Beatboxing meets Brecht: Political theatre for 2015
No Milk For Foxes – Camden’s People Theatre, until 09 May 2015 (tickets)
In case you missed it, there is a little thing called the ‘general election’ happening in a couple of weeks. Across England the electorate appears gripped by apathy. Not for us the forceful, passionate women leading vibrant nationalist campaigns capable of instilling a sense of self-determinative belief in voters. For those sandwiched between Wales and Scotland the choice is between three different shades of beige – one shiny as a Christmas ham, one an amalgamation of several sock-puppets and one that leaves no discernible impression at all – or, how could we forget, everyone’s favourite part-man, part-pub sound bite generator.
Voter turn-out has been declining since the 1950 election when almost 84% of people cast their ballot and by 2010 had sunk to 65% of the electorate (amazingly this is still higher than the nadir in 2001 which saw less than six out of ten eligible voters bothering to have an opinion on who they wanted to control their lives). In the intervening years mass political movements have come and gone but the institutions of Westminster have remained as hierarchal as they have ever been, and – based on a simplistic metric of ‘private education and Oxbridge’ – may have gone backwards to Victorian levels of patrician governance, with few MPs from across the political spectrum able to claim a background that even Tony Blair’s favoured ‘Mondeo Man’ could identify with.

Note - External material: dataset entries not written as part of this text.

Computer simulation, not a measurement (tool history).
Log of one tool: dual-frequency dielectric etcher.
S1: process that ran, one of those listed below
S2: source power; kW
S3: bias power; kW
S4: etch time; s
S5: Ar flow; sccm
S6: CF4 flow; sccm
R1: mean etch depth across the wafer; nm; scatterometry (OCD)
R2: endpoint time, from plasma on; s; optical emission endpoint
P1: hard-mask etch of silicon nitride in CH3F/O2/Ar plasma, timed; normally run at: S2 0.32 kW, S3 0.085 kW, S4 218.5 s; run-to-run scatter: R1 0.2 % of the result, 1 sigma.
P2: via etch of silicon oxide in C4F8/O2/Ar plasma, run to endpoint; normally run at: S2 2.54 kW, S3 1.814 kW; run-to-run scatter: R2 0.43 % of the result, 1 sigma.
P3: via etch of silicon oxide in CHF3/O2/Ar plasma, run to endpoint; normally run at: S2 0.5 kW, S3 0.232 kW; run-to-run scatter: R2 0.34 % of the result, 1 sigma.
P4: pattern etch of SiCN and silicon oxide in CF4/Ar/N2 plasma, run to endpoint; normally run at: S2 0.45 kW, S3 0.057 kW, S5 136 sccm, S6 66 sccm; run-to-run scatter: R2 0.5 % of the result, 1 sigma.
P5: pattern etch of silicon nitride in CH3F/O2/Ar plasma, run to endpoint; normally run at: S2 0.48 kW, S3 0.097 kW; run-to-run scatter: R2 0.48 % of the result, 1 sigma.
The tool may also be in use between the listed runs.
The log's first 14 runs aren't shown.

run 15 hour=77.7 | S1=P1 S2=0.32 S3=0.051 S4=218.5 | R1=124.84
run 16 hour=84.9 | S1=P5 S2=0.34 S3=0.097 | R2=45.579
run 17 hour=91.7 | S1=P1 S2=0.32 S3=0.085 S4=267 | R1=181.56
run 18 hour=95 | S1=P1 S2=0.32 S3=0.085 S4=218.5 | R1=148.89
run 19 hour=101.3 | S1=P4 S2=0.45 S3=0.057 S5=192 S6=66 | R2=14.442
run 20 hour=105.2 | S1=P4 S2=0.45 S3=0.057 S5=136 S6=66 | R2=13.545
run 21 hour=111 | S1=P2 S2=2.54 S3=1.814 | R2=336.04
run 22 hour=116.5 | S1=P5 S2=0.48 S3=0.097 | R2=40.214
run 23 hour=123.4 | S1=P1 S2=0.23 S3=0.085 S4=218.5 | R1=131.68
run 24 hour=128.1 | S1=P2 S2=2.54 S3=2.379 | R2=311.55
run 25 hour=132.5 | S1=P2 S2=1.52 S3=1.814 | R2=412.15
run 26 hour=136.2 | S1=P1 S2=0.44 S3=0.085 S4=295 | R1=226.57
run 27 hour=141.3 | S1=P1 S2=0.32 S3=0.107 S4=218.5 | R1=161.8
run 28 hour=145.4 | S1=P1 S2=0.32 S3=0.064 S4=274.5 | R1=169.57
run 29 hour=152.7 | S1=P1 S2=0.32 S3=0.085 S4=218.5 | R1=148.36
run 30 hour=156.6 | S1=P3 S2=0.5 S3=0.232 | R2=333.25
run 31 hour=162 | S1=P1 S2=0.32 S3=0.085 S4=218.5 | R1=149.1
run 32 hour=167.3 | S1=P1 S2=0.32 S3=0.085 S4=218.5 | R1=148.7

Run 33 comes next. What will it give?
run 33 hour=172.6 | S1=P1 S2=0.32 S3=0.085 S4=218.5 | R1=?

The question of how to get people back to the ballot box may not be solved by the London fringe theatre scene but at least they are trying. At present you can barely make it into any black-box space without being assailed by the sound of discontent with the political system. Camden’s People Theatre is no different and No Milk For Foxes finds itself at the centre of three weeks of drama drawn together under the appropriately-titled banner of The State We’re In.
The most refreshing thing about No Milk For Foxes is that it does not lecture its audience. There is little overt politicisation in the narrative and no attempt to indoctrinate those watching with a finale that involves a rousing rendition of The Internationale. Instead it seeks to engage with political issues by shining light onto the mundane everyday pressures of living in a 21st century economy where ‘flexible working’ refers to the terrifying prospect of zero hours contracts and no money in next week’s paycheck rather than the ability to work from home on Friday afternoons.
The best political theatre for me is always implicit rather than explicit! Sounds like No Milk For Foxes achieved that. Bravo!